5 Key questions which the Government needs to answer:
- If economic security depends on getting a deal, why is ‘no deal’ acceptable?
- What internal assessment has the Government done on the cost of ‘no deal’?
- Can the Government find a major UK employer who will say that leaving the EU with no deal is a viable option?
- Can the Government demonstrate that trade outside the EU will compensate for a no-deal scenario with the EU?
- Can the Government guarantee that we will become members of the WTO after Brexit and what evidence do they have to support this claim?
- The no-deal scenario risks damaging the UK economy, with a potential for reducing GDP by up to 7.8% by 2030, according to independent analysis by the National Institute of Economic & Social Research
- A no-deal scenario would hit real wages by up to 6.3% and reduce tax receipts by £45bn, narrowing the Government’s options for public spending.
- UK exports to the EU would be massively hit with tariffs being imposed on 90% of UK goods’ exports and UK services losing passporting rights to the single market.
- UK service sectors, which comprise 80% of the UK economy, would be hit as their access to European markets would be severely restricted.
- A no deal scenario would hit UK trade with the rest of the world, affecting trade agreements with 36 countries around the world.
- Non-trade related aspects of UK-EU co-operation would also be impacted, where there is no guarantee whatsoever that the UK would continue to be allowed access to Europol or the European Arrest Warrant – vital for protecting the country’s security.
- The National Institute for Social & Economic Research (NIESR) has suggested no deal would reduce GDP by up to 7.8 per cent by 2030. NIESR have also shown that under the WTO option, real wages would be projected to fall, by between 4.6 per cent and 6.3 per cent.
- As demonstrated by the research by NIESR, all principal independent, expert economic studies have shown that the WTO scenario has the gravest consequences for trade, FDI and GDP.
- In short, the relationship that gives the UK the furthest distance from the single market does the most damage. Investment would be lower and the UK’s manufacturing base would be hit, affecting both earnings and jobs. Anyone who wants to help those ‘just managing’ should rule it out.
- Under the WTO model, the UK would be subject to the EU’s common external tariff when trading with the EU. Tariffs would be imposed on around 90 per cent of the goods the UK exports to the EU, including 15 per cent on food, 10 per cent on cars, and 36 per cent on dairy.

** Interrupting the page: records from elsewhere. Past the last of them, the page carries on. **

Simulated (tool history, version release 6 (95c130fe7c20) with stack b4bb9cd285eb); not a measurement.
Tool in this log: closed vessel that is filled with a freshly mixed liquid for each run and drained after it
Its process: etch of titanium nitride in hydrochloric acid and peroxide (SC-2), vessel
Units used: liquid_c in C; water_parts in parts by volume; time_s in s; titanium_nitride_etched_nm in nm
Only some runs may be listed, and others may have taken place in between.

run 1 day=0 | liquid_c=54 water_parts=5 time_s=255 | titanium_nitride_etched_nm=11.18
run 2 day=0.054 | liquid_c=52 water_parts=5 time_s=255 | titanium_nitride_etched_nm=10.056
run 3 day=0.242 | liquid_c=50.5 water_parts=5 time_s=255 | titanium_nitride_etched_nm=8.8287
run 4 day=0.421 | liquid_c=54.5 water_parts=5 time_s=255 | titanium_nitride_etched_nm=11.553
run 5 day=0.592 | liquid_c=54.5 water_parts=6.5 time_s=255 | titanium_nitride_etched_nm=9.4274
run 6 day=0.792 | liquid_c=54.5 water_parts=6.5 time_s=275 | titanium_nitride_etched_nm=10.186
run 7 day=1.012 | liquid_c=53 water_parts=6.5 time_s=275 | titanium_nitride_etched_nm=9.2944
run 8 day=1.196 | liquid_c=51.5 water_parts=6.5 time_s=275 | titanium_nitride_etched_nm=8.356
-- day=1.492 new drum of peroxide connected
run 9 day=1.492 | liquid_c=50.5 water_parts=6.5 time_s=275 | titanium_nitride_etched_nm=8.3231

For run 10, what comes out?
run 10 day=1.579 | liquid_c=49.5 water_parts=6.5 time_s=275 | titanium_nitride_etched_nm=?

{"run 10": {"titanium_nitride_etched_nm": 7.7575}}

- For example, the UK automotive sector has shown that post-Brexit tariffs on exports to the EU would raise the cost of UK-manufactured cars by £1.8bn and the cost on imports from the EU by £2.7bn, with the latter pushing up car prices by £1,500.
- WTO ‘most favoured nation’ tariff rules mean that, without an FTA in place, the EU would not be able to give the UK preferential tariff rates as these would need to apply to every other WTO member. If the UK unilaterally dropped tariffs on EU trade, the UK would also have to drop tariffs for all countries, with no guarantee of reciprocal action, which would be disastrous for domestic industries. Arch Brexiteer Professor Patrick Minford advocates this and has himself admitted that this would “mostly eliminate manufacturing” in the UK.
- For service sectors, the WTO option means services would have much weaker market access, without the presumed right of commercial establishment - for example no financial services ‘passport’; no mutual recognition of qualifications; no formal equivalence agreement in any sector; no recognition by the EU’s regulatory bodies; and so as a result legal uncertainty about the ability to continue trading.
- In practice this would mean that services providers would have their ability to trade with the EU significantly limited. UK professional service providers like accountants, financiers and architects would not be able to operate freely across the EU as they can at present. For example, the Chief Financial Officer of Ryanair has warned that failure to reach an agreement would lead to flights between the UK and the EU27 being suspended and international broadcasters based in London would also need to relocate to the EU27 if they wanted to continue to transmit into the EU.
EU Free Trade Agreements (FTAs)
- Moving on to WTO rules would mean losing preferential access to the EU’s FTAs with 36 countries which give the UK preferential access to over 50 markets around the world. In theory the UK, EU and third party countries could amend these FTAs to note the UK's new status and continue on current terms, but this could only be possible if the UK's trade arrangements remain constant, ie within the single market, which the Government has already rejected. The UK would have to seek to renegotiate these as bilateral deals but with far more restricted access to the EU.
No deal impact on non-trade issues
- The WTO option would not cover matters relating to co-operation on policing, criminal justice, counter-terrorism or security and in foreign policy, so if the UK were to leave with no deal in place this would also mean that it would have no co-operation on issues such as Europol or the European Arrest Warrant.
- The no-deal approach runs counter to the approach to security taken by Theresa May in her article 50 letter to Donald Tusk, where she specifically states that “the Government of the United Kingdom wants to agree a deep and special partnership between the UK and the EU, taking in both economic and security cooperation.”
Moving on to the WTO and setting a new tariff regime
- It is unclear whether the UK would even be able to move on to the WTO if we left with no deal as we would have not yet set our own goods and service schedules. The only practical course would be to submit to the WTO national schedules that replicate the EU’s current tariff and GATS access schedules. The UK’s schedule can only be adopted if none of the WTO’s 163 members object, but this is not guaranteed and will take time to agree. Agriculture, for example, is one area which presents particular challenges and where other WTO members may seek concessions from the UK. The key point is that this complex process would have to be completed before we could trade even on WTO terms and certainly before any third party would consider signing an FTA with the UK.